Re: Replication-aware compaction

2011-06-07 Thread David Boxenhorn
Thanks! I'm actually on vacation now, so I hope to look into this next week.

On Mon, Jun 6, 2011 at 10:25 PM, aaron morton aa...@thelastpickle.com wrote:
 You should consider upgrading to 0.7.6 to get a fix to Gossip. Earlier 0.7 
 releases were prone to marking nodes up and down when they should not have 
 been. See 
 https://github.com/apache/cassandra/blob/cassandra-0.7/CHANGES.txt#L22

 Are the TimedOutExceptions to the client for read or write requests ? During 
 the burst times which stages are backing up  nodetool tpstats ? Compaction 
 should not affect writes too much (assuming different log and data spindles).

 You could also take a look at the read and write latency stats for a 
 particular CF using nodetool cfstats or JConsole. These will give you the 
 stats for the local operations. You could also take a look at the iostats on 
 the box http://spyced.blogspot.com/2010/01/linux-performance-basics.html

 Hope that helps.

 -
 Aaron Morton
 Freelance Cassandra Developer
 @aaronmorton
 http://www.thelastpickle.com

 On 7 Jun 2011, at 00:30, David Boxenhorn wrote:

 Version 0.7.3.

 Yes, I am talking about minor compactions. I have three nodes, RF=3.
 3G data (before replication). Not many users (yet). It seems like 3
 nodes should be plenty. But when all 3 nodes are compacting, I
 sometimes get timeouts on the client, and I see in my logs that each
 one is full of notifications that the other nodes have died (and come
 back to life after about a second). My cluster can tolerate one node
 being out of commission, so I would rather have longer compactions one
 at a time than shorter compactions all at the same time.

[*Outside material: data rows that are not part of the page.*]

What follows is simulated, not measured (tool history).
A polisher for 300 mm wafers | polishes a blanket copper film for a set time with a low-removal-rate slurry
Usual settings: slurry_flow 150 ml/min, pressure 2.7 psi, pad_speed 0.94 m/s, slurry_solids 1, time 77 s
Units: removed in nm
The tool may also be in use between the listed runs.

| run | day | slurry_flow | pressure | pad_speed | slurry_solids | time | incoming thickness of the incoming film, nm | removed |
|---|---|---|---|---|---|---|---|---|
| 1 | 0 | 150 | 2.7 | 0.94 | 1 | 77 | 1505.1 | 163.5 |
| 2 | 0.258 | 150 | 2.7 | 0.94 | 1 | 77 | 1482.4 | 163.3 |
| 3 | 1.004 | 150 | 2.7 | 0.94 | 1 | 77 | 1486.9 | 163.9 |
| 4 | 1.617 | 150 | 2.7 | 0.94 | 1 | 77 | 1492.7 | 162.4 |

 I think that our usage pattern of bursty writes causes the three nodes
 to decide to compact at the same time. These bursts are followed by
 periods of relative quiet, so there should be time for the other two
 nodes to compact one at a time.


 On Mon, Jun 6, 2011 at 3:27 PM, David Boxenhorn da...@citypath.com wrote:

 Version 0.7.3.

 Yes, I am talking about minor compactions. I have three nodes, RF=3. 3G 
 data (before replication). Not many users (yet). It seems like 3 nodes 
 should be plenty. But when all 3 nodes are compacting, I sometimes get 
 timeouts on the client, and I see in my logs that each one is full of 
 notifications that the other nodes have died (and come back to life after 
 about a second). My cluster can tolerate one node being out of commission, 
 so I would rather have longer compactions one at a time than shorter 
 compactions all at the same time.

 I think that our usage pattern of bursty writes causes the three nodes to 
 decide to compact at the same time. These bursts are followed by periods of 
 relative quiet, so there should be time for the other two nodes to compact 
 one at a time.


 On Mon, Jun 6, 2011 at 2:36 PM, aaron morton aa...@thelastpickle.com 
 wrote:

 Are you talking about minor (automatic) compactions ? Can you provide some 
 more information on what's happening to make the node unusable and what 
 version you are using? It's not lightweight process, but it should not 
 hurt the node that badly. It is considered an online operation.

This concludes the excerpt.